Whether he's shooting movies, directing whole seasons of a TV show, or selling bottles of Bolivian liquor, Steven Soderbergh loves a problem. The bigger, the better. His more issue-oriented movies -- like the Oscar-winning drug crisis epic Traffic, the whistleblower dramas Erin Brockovich and The Informant!, and this year's organized sports parable High Flying Bird -- don't necessarily offer solutions or attempt to address the root of a topic head on. Instead, they approach a societal ill or a political quandary from a variety of angles, often using genre to wiggle into the complexities of the subject and an abundance of style to slice the information into digestible morsels. He makes the difficult go down easy.
Soderbergh's latest Netflix release, the proudly cheeky Panama Papers explainer The Laundromat, is a chance for him to work in a range of tricky storytelling modes. The presence of Meryl Streep, one of the most celebrated actresses of all time, in a starring role as Ellen Martin, a woman who untangles a web of financial corruption following the tragic death of her husband (James Cromwell), would perhaps make you assume this is a more straightforward narrative than it actually is. Instead, Scott Z. Burns's script, which was adapted from the nonfiction book Secrecy World: Inside the Panama Papers Investigation of Illicit Money Networks and the Global Elite by Jake Bernstein, opens with jaunty, direct-to-the-camera narration from Gary Oldman and Antonio Banderas, playing real-life lawyers Jürgen Mossack and Ramón Fonseca, who are currently suing Netflix in a last-ditch effort to stop the release of the movie (spoiler: the movie is on Netflix now), and they rarely cede the floor for very long. Streep is merely part of a larger scheme.
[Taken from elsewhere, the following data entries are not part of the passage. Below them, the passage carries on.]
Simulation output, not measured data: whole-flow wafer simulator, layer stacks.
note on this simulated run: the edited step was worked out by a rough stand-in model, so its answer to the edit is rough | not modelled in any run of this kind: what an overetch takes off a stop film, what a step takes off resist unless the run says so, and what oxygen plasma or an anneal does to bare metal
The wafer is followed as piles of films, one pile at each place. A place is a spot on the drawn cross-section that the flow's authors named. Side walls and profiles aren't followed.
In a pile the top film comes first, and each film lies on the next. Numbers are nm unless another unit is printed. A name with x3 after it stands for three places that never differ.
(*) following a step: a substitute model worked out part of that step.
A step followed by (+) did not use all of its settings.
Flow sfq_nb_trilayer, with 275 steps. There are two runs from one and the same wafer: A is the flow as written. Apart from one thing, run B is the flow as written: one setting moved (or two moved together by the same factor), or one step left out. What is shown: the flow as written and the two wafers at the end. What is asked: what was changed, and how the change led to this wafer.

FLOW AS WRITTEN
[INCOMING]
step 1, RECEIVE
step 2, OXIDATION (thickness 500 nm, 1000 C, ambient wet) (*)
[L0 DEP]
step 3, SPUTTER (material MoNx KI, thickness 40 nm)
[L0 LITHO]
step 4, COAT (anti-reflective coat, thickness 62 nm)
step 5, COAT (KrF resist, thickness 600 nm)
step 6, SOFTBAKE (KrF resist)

Still, she remains a star, captivating as she argues with a real estate agent in an empty Las Vegas condo or sprays an office with buckshot in a loopy fantasy sequence. But The Laundromat is a crowded constellation, one where actors like Sharon Stone, David Schwimmer, Jeffery Wright, Larry Wilmore, Will Forte, and Chris Parnell soar across the screen like wayward asteroids from other movies before departing forever. Though Streep shines, Soderbergh's telescope-like camera is always moving, pulling back to create a sense of scale and then zooming in on new details to create a sense of immediacy. "Confused yet?" asks Banderas at one point early on, signaling that the excess of the browser-crashing, too-many-tabs aesthetic might be the point.